But our priorities have always been about the welfare of others, even (or perhaps especially) each other. Once we had co-workers whose children were raising money for school activities by selling pre-formed frozen cookie dough, and each of us bought a box. These kids must have been in the same class or something, because we revealed our “surprise” purchases to each other the same day. I’d bought chocolate chip cookies, because they were her favorite, and she bought oatmeal raisin because they’re mine.
And when we want to live on the wild side, there’s always snickerdoodles.
Our kids turned out great. She stayed home with the first one until he was three, and I stayed home with the second one. They were never punished, so consequentially, they were nicely behaved. They gave us three granddaughters.
We are young. We are only in our mid-sixties, and being from the mid-sixties generation, we lived the 60s ideals of peace and love our entire lives. We’ve paid our dues as humanists.
When my wife retires in November she will, like Odysseus and his oar, walk off in her Hello Kitty scrub uniform and take it off where people don’t know what a Hello Kitty scrub uniform is. Her intention for the rest of her life is to sew. Mine, now that I am not moving clients’ belongings in trash bags in the back of a pickup truck every week, is to write.
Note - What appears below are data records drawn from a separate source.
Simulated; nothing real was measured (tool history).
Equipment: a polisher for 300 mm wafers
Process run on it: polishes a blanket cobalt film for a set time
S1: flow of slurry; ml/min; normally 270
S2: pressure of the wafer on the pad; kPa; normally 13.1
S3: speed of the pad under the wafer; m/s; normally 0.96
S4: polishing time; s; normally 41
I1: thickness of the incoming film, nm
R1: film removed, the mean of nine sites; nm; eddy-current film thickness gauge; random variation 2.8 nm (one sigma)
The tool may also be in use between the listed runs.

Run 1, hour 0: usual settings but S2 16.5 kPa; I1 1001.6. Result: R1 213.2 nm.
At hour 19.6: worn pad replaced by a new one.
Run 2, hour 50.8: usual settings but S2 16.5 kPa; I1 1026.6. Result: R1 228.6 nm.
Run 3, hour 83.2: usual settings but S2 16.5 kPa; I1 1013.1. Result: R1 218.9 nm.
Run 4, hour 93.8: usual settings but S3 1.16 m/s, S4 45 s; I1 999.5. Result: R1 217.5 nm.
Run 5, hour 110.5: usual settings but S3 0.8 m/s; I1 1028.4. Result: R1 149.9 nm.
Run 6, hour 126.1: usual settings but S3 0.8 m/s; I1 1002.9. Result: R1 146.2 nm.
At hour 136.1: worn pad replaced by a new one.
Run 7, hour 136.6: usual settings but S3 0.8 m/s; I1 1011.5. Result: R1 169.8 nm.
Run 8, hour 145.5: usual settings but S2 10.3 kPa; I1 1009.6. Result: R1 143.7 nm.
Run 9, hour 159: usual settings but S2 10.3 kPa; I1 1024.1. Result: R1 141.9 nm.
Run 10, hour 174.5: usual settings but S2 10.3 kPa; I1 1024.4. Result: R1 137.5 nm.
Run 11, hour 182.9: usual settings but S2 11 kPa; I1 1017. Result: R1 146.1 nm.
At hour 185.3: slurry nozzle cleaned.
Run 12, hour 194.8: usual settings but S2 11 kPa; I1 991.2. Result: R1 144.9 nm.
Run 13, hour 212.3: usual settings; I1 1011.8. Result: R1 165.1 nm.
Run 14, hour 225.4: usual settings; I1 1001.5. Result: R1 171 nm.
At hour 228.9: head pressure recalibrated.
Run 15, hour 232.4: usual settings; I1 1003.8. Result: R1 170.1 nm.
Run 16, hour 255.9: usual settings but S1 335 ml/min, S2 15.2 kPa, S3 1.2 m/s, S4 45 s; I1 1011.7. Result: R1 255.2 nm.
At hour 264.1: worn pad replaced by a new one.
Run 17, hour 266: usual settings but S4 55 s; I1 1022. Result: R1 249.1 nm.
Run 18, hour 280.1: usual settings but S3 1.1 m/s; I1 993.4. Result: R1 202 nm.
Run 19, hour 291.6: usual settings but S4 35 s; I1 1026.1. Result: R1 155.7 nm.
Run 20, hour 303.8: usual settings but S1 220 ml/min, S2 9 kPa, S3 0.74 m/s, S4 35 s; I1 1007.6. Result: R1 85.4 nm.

Because of our odd-ball working schedules, social lives, military service, and my extensive overseas travels, we’ve probably seen less of each other over the last half-century than most married couples.
My wife said to me the other day, a little uneasily, “I don’t think we’ll get on each others’ nerves when we’re around each other more after I retire.”
“Of course we won’t,” I assured her. “We’re best friends.”
“Oh, not that,” she observed. “I never go upstairs, and you never come down.”